With a double homicide and kidnapping at the center of Bad Dog, the book certainly qualifies for the genre of crime novel, but this “fiction” from one of America’s first independent criminal profilers also asks: What are the biggest crimes, and who perpetrates them?
Philpin’s most autobiographical work to date, Bad Dog takes the reader from a backwoods Vermont homicide into a tale about war and the lies that have led us into wars, a tale of living through two bouts of national madness.
PRAISE FOR BAD DOG
Bad Dog is a remarkable novel in more ways than one, starting with the dialogue. It’s smart and fast and real, bare of explication, the kind of talk screenwriters aim for. Philpin, though, does something I’ve never quite seen before, embedding the distilled dialogue in a narrative that almost seems an opposite language a wildly diffusive monologue inside the teller’s brain, ranging unrestricted through memories, riffs on history, outbreaks of anger, the lost dreams of America. On the way to breaking the standard rules of fiction, Bad Dog delivers something that lies at the heart of every novel our need to make sense of the world.
— Josephine Humphreys, author of Nowhere Else on Earth.

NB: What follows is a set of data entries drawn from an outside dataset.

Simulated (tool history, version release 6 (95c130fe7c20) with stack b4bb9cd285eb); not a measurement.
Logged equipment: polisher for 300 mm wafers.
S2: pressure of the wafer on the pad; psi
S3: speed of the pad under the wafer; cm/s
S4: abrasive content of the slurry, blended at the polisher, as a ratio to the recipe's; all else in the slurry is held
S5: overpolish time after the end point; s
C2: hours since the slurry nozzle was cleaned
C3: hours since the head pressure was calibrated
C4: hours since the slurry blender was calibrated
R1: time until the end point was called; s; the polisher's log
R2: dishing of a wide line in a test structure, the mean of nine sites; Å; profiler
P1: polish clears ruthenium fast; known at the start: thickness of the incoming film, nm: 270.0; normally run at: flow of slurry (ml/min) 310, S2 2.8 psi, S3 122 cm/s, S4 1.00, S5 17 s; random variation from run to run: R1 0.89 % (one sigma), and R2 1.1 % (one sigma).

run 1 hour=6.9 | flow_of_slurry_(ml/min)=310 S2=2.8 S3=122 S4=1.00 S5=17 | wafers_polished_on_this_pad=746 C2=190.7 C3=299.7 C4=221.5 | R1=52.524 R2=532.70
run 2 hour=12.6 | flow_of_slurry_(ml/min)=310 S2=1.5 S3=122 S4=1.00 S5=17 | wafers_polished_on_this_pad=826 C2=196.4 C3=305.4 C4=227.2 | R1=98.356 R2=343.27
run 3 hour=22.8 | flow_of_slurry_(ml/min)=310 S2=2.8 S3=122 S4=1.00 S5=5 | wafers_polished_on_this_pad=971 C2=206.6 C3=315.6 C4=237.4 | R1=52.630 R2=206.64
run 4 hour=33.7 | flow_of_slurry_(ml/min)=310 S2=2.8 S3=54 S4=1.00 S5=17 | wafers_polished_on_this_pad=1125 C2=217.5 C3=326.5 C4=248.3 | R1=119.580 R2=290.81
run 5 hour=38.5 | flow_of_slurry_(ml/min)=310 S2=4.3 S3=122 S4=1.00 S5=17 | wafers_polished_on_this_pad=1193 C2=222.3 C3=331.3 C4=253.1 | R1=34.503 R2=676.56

Bad Dog is a fictional memoir about crime and life by an author who understands both. At the center of the tale is a double murder and the abduction of a child, but the biggest crimes of all are the lies perpetrated by a government bound and determined to wage war. Head down the rabbit holes of Vietnam and Iraq with a trippy, disillusioned guide who refuses to dance to the drumbeats of death. You’ll feel compelled to read non-stop but forced to pause to contemplate the truths on each page. An unforgettable read.
— Diane Fanning, author of ten works of true-crime and five mystery novels including Twisted Reason, the most recent in the Lucinda Pierce series.
The Murder Channel
Paperback
336 pages
Bantam, 2001
You have a prime-time date with a brutal murderer … right in your own living room.
Lucas Frank knows the cost of hunting human monsters. That’s why he left Boston for the peace of the Michigan woods. But a tantalizing case has lured the forensic psychiatrist back to work — and straight into the path of a cold-bloodedkiller.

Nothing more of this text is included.